Risk and reward often go hand in hand, the bigger the risk, the bigger the return. Each individual will have a different risk profile, and I am hoping to help you understand your own in this post. One of the most important parts about investing is doing it in line with your risk profile, so you can comfortably sleep at night. If you have a low risk tolerance and you are investing in highly volatile, risky stocks, you probably won’t be able to hold on for the tumultuous ride and will sell too early or at a loss. On the other hand, if you have a high risk profile and you invest in low-risk investments, you probably won’t feel like your returns are high enough and will want something more. Read below to find out what your risk appetite is and what investments may suit you.
Low Risk Appetite
There are a few things you can do if you have a low risk appetite. One, is obviously keeping your money in cash. There is no chance of losing any money by keeping it in cash and there is the ability to build interest on your savings also. This is considered the safest investment as there is no risk. Keep in mind that while you may not lose money physically, the value of your savings may actually go backwards thanks to inflation.

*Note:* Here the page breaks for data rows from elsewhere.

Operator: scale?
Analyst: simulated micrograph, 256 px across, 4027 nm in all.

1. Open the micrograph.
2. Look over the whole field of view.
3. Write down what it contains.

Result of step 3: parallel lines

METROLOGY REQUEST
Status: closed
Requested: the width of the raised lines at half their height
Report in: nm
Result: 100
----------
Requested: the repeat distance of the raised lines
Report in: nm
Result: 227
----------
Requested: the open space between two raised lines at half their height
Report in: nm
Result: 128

Inflation is a rise in the price level of goods and services over time, which means over time you can buy less for each dollar. This essentially causes your money to lose value as it can buy less over time. Inflation is generally a percentage, and governments ideally like it to sit between 2-3%. Therefore, if your savings are sitting in a bank account earning less than this you would actually be losing money. For example, if your savings account was gaining 1% interest but inflation is at 2%, you would actually be losing 1% a year. For the short term this is worth paying for your money to stay safe, however for the long term, it is not a good wealth building strategy and is probably more risky than investing in other assets.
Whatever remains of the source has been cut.